Have you considered a job in FE?
It may be perfect for you if you want to work with sixth-formers and above, or with a diverse group of motivated students from all backgrounds. We’ve put together this brief introduction with answers to some of the more frequently asked questions.
Working in FE really makes a difference to the individuals you’re teaching. All sorts of students come through the door of an FE college. The bright school-leaver who senses that she has a better future in a sixth form college; the adult facing unemployment who wants to re-train to help him find a job; the non-native speaker looking to master English; or the individual who wants to follow a vocation rather than take a degree. They all have an eye on their future and you can help them achieve their goals.
Indeed, it can make the difference for an entire generation. No-one can know how social, economic and technological developments will affect the lives of our young people. Teachers and lecturers provide them with skills to navigate a very uncertain future and the FE sector is known for anticipating changing demands and rapidly reshaping its curriculum accordingly. It has been estimated that FE students over 19 will generate an additional £75 billion for the economy over their lifetimes.
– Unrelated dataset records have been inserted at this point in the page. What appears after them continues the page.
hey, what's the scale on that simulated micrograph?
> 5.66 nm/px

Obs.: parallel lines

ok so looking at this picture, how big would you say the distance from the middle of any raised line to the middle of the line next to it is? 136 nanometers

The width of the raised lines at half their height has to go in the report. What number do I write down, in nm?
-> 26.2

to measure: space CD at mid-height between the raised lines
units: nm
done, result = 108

There’s a genuinely local focus to FE teaching. Colleges raise participation rates in their communities but they don’t just provide education; they can attract investment and jobs to the area. Teaching in an FE college can provide a sense of pride and aspiration to local people as well as increasing their skills. Colleges continue to find innovative ways of working in their communities and responding to local demands. Although legally separate, FE colleges are working closely with local authorities, often through the new Local Enterprise Partnerships.
Colleges are also a strong link between education and work. Over a third of all vocational qualifications are awarded through colleges and the economic returns from adult apprenticeships are around £18 for every £1 of Government funding. Furthermore, a larger number of employers view 17 to 18-year-old college leavers as more prepared for work than their contemporaries leaving school. FE colleges are also more popular with employers in terms of course content and equipping learners with the right skills for work.
FE refers to post-compulsory education, especially for 16 to 19-year-olds. It’s distinct from the higher education (HE) provided by universities, though there are some overlaps. It covers a vast range of topics, from basic skills and language training to degree-level studies and vocational education.
FE students may be looking for an intermediate or follow-up qualification before starting university or they may want vocational qualifications, like HNC, HND, NVQ, City & Guilds or BTEC, to help them get started on a career path. In addition, many adult learners study a huge range of subjects, from apprenticeships to post-graduate courses. Some colleges do offer degrees, more cost-effectively than universities.
The UK’s further education sector is thriving. In 2013, 846,000 16 to 18-year-olds chose to study in colleges, compared with 441,000 in maintained school and academy sixth forms. An additional 72,000 16 to 18-year-olds were undertaking an apprenticeship at their local college. Two million adults also study or train in colleges. The sector employs 139,000 full-time-equivalent people, 74,000 of whom are teaching staff.
Yes. The average A-Level or equivalent point score per student in sixth form colleges is 798.9, compared with 780.5 in maintained schools. Research shows that students at sixth form colleges are more likely to get top A-Level grades than those in school sixth forms. At their most recent Ofsted inspection, 73% of colleges were judged to be good or outstanding for overall effectiveness. Students are happy too: 81% said they were satisfied with HE courses taught in the FE sector.